Sunday, August 03, 2008

Sideways Jeanie

Sunday leftover day.

The weekend's for catching up, so here is the second week of Jedanies I didn't get around to last thursday. Some of these are sideways, so for those of you reading these on your iPod - just turn it around. For the oldfashioned computer guys - maybe downlaod them first?

I have installed a RSS feed. I don't use it myself, so if there is anything wrong, pease tell me and I'll try and find the right settings. But I think I have and it does work.
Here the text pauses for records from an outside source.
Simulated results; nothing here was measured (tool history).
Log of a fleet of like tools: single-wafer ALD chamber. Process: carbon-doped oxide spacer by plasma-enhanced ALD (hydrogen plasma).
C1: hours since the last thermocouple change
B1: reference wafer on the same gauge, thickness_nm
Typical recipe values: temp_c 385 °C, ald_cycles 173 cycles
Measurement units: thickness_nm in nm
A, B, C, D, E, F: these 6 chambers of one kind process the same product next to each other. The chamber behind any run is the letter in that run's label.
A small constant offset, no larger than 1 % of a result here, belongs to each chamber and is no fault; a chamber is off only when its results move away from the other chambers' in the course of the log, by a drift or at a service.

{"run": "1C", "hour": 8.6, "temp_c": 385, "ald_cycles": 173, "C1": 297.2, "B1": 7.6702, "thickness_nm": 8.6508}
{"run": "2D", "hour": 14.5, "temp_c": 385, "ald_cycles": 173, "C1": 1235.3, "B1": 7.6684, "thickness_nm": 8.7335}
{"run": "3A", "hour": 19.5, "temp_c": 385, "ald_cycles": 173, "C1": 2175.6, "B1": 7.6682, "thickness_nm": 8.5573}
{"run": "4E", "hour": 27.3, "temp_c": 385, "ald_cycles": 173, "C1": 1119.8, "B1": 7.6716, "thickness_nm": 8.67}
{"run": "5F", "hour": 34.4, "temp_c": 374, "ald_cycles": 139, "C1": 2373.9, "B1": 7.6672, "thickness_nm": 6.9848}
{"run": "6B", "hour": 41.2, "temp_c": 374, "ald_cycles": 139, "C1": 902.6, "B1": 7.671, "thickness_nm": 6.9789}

To give you a little bit extra, I am adding another newspaper ad that seems to have been drawn by Fox. Or is it by Browne? I can't tell anymore. It's from 1950, so Dik Browne may be a better guess. Still, if you click on the Gill Fox tag and compare it to the Boy's Life page I posted early on, the resemblance is uncanny.



To complicate things further, I have added another ad, which seems to be by Browne as well. This is the sort of ads that got him the Hi and Lois strip, when both Mort Walker and Sylain Beck spotted Browne's work at different places... three years earlier, because this sample is from 1957. So maybe it isn't by Browne (who was at that point not only doing the daily Hi and Lois, but also the Sunday) but by someone imitating his style.

2 comments:

Dave Tackett said...

You are right, it is incredibly difficult to tell Fox's and Browne's ad art apart. I would guess this is Browne for the very unscientific reason that the noses look more typically Browne, but that's just grasping at straws.

Ger Apeldoorn said...

Yeah, but then the noses and open mouths on the females seem to have been lifted from Young and Haenigson's work, a trick that was picked up by more than one artist. The man's face and the rabbit don't look a lot like Browne's work, but this was early on in his career at Johnstone and Cushing... so my guess would be Browne, too.

I have added a 'real' Browne ad from a couple of years later, to show the difference.